Not to disparage his work, but if this was supposed to impress or show that one man can do more than WotC, then it has failed. This workload is nothing compared to what designing, developing, and launching a new edition of a game requires.



If you discount all the people that write all that material, yeah...

Now it is 3 quarterlies. And if I remember correctly, the old dragon had a lot of content from freelance designers!
But even only 3 quarterlies is a lot more content than WOC were able to put on their Dungon and Dragon website.

The 160 page adventure was written by Wolfgang. The Patrons were able to influence the direction the adventure took and had some other input.

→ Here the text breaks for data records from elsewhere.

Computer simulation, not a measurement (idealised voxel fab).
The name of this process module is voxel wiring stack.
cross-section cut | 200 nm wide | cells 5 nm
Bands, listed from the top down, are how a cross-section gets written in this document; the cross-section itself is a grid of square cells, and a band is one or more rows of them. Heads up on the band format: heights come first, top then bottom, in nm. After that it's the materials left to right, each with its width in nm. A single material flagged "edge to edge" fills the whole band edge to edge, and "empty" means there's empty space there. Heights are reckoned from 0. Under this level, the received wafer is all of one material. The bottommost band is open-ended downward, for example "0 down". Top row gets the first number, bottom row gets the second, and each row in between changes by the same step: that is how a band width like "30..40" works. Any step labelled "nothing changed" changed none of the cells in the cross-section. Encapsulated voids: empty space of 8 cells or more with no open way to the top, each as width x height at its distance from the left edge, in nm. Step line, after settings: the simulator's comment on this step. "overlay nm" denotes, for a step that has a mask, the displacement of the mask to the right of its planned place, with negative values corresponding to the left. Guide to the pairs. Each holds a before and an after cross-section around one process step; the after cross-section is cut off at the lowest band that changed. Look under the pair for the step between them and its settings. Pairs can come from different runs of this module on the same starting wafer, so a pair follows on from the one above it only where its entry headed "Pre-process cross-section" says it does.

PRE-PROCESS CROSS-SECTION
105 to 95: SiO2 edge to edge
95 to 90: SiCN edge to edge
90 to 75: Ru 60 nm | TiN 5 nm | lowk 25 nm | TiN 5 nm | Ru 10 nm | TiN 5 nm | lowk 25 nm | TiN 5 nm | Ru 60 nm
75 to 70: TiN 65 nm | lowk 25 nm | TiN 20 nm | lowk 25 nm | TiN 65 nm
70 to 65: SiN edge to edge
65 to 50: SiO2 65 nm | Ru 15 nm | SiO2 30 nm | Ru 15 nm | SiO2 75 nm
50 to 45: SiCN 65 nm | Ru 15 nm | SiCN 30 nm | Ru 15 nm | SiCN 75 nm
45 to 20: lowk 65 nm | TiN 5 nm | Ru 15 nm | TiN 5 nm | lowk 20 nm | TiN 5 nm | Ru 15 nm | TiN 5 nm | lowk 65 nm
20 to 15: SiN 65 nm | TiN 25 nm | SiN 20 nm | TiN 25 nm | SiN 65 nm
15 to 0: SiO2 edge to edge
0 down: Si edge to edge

Nonetheless, I repeat it again, WOC have a lot of people and are able to hire freelancers to write content for Dungeon and Dragon!
(The Iggwilv adventure was written by Freelancers for example)

If they are not able or willing to put content online, even if it is free, they should not advertise it or set deadlines.
 

Ahglock said:
I got Christmas day off, and I don't work saturday or Sunday. I took Christmas eve off. A lot of people though get Christmas eve, Christmas, new years eve and new years off so they are taking the opportunity to take 2 weeks off for only 6 vacation days. The US isn't known for its generous vacation policies when compared to other developed nations. Some people are lucky though, my friend works for a non-profit that closes the "campus"(though its not a school) down for 2 weeks during this time, my sister works at Stanford university at the Hoover institute and the Campus is closed for 2 weeks so Hoover gets clsoed with it.
I just counted, I worked 24 days in the month of december....
 

JoeGKushner said:
Ah, I should've put 'paper versons' of the magazines there.

Gotcha.

Thank you. Words like "cancelled", besides being inaccurate, seem to add an unnecesarry amount of emotion to the discussion.

Also, this?

JoeGKushner said:
And it's information we would've gotten in the paper versions, along with other information for our current games if they had the foresight not to cancel the print versions of the magazines and let Paizo do what they were doing no?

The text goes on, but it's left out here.